It’s been over 15 years since J.K. Rowling first blessed our spirits and souls with Harry Potter and his amazing magical Wizarding World. Much of our childhoods and early adulthood were spent either awaiting the next book installment of Rowling’s epic saga, or anticipating next film release. Though we now have Harry Potter and the Cursed Child to look forward to, the biggest HP fans now spend their days combing back through the novels and films, looking for things we might have missed the first time around. Here are 11 mind-blowing Harry Potter fan theories ranked from the highly unlikely to the most plausible.

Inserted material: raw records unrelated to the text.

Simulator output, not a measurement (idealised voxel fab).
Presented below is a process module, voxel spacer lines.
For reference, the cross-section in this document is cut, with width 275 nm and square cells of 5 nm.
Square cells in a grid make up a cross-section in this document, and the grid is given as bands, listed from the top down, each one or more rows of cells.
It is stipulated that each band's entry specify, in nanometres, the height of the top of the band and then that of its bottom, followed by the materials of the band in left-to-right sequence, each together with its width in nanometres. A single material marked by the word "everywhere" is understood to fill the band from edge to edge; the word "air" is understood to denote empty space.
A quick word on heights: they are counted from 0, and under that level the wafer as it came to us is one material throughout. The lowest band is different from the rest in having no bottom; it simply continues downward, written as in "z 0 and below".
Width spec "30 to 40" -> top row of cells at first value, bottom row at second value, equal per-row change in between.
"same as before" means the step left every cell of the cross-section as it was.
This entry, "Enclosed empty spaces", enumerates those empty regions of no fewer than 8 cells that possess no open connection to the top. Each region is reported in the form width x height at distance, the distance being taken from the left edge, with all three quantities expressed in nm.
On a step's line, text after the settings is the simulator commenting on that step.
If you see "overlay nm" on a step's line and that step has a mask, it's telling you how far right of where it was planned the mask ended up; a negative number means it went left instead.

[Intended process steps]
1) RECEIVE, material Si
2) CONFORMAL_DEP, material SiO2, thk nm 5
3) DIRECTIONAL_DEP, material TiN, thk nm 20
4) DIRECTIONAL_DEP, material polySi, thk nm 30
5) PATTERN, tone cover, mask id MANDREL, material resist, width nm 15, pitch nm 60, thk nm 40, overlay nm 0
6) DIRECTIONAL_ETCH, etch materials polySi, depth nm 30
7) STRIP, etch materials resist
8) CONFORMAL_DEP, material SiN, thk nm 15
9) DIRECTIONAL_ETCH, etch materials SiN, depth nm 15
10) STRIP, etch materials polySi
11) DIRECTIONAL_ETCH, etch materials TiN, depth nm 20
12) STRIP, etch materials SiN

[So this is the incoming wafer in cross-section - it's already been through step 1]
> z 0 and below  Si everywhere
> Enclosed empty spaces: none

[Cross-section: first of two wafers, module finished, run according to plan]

11. Dumbledore Is A Time-Traveling Ron Weasley
We realize this sounds INSANE, but just hear us out. Before Harry Potter and the Half-Blood Prince came out, this theory actually made a lot of sense. Some years back, somebody suggested that Ron was actually Dumbledore lost in time. Apparently, the two share an uncanny resemblance, an obsession with sweets, and Dumbledore knew exactly what Ron saw in the Mirror of Erised among other things. Read this super detailed essay to understand the theory more for yourself. Unfortunately (or fortunately), J.K. Rowling recently debunked this theory for good.
False theory. https://t.co/c89Erq9hnD
— J.K. Rowling (@jk_rowling) October 2, 2015
10. All Of This Went Down In Harry’s Imagination
In the words of Arrested Development‘s Lucille Bluth, “I don’t understand the question and I won’t respond to it!” Apparently there is some tragic theory hanging about that suggests Harry hallucinated the entire saga as a way to cope with living with the horrendous Dursleys abusing him as a child. NOPE! We won’t accept it!
9. Professor McGonagall is a Death Eater.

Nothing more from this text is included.